Dwayne Roloson (14.0 percent) and Rick DiPietro (4.0 percent), New York Islanders:The Isles' long-term franchise goalie has a 6-5 edge in games started this far in the season, and judging by the relative performance of the two men, it's natural to wonder why. Roloson is ahead in GAA 2.40 to 3.75 and ahead in save percentage .918 to .867. Perhaps the Isles feel that while DiPietro is actually healthy -- a rare occurrence, as we know -- they might as well get their money's worth. It's pretty obvious that he shouldn't be trusted in any fantasy format, but what about Roloson? Well, the offense has seemingly disappeared, as their pace of 18 goals through the first five games (3.60) has been supplanted by a pace of 11 through the past six (1.83). Wins will be tough to come by unless the Isles can find some proverbial Levitra for their impotent offense, and while those ratios are fine, Roloson's no more than a back-end option at this point.
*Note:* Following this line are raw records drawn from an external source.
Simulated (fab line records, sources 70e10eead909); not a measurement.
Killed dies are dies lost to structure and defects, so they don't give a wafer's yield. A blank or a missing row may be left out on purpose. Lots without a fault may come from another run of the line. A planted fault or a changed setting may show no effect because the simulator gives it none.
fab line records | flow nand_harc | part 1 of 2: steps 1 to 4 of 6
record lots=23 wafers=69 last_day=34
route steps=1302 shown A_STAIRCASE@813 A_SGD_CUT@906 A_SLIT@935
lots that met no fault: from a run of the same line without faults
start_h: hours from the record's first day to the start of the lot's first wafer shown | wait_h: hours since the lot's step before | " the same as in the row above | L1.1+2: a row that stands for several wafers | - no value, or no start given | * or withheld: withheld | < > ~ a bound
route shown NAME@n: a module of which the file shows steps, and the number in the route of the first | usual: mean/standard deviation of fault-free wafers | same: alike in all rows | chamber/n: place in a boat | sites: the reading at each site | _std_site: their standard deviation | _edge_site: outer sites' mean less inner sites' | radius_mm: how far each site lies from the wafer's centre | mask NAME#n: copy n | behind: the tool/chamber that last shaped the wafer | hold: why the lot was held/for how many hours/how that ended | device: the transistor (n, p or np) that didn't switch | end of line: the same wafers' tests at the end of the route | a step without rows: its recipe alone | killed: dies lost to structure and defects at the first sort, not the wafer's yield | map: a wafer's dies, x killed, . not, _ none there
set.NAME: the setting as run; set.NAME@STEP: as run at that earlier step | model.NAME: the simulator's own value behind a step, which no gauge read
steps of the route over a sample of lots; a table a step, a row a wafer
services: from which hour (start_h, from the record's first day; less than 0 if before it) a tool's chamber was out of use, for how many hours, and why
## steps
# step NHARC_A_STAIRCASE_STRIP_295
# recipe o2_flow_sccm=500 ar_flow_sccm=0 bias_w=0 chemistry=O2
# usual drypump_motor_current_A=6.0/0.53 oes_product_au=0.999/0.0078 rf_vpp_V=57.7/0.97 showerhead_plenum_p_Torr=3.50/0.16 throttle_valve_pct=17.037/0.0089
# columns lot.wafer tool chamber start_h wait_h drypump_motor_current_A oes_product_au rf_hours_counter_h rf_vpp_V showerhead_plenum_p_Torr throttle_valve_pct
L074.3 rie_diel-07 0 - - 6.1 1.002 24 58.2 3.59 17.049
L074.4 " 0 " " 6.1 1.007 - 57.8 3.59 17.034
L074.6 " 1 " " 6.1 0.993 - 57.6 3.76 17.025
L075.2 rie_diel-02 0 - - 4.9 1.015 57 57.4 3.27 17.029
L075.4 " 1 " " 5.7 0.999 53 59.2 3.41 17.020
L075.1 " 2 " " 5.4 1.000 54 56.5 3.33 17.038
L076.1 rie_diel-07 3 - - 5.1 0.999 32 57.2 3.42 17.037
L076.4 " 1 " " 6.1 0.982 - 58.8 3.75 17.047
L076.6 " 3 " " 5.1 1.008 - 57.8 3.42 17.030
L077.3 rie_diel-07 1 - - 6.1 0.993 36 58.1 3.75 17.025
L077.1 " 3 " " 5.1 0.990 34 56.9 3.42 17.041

Sergei Bobrovsky (53.2 percent) and Brian Boucher (4.8 percent), Philadelphia Flyers: Once again, a quick Michael Leighton update: According to TSN, Leighton skated Saturday during the Flyers' pregame skate, and remains on track to return around Nov. 22. In his absence, "Bob" is certainly holding the fort: He's now 6-2-0 this season, with a 2.39 GAA and .918 save percentage after winning four more games this past week (with eight goals allowed total). For now, Bobrovsky should be started without reservation in all formats while he has the hot hand, although I'm tepid on his ability to keep this up. But get as much as you can out of the 22-year-old now, because once Leighton returns, this could become more of a timeshare between the two.

Jean-Sebastien Giguere (74.9 percent) and Jonas Gustavsson (50.0 percent), Toronto Maple Leafs: As the leaves on the trees have begun to change colors and fall, so have the results of the Leafs, although it certainly can't be attributed to the men between the pipes. The Leafs' mark of 2.30 goals-against per game is seventh in the league at this checkpoint, and both Giguere and "The Monster" are putting up better ratios than a season ago (2.27 GAA and .909 save percentage for Jiggy; 2.36 and .921 for Gustavsson). The problem has been the power outage up front, as the Leafs are only scoring at a 2.30 goals per game clip as well, the NHL's second-worst pace. It's very similar situation to the one being played out on Long Island; if you believe that the Leafs' offense will pick up, these are both worthwhile fantasy netminders. If not, you'll need to supplement with a 'tender who can actually win some games.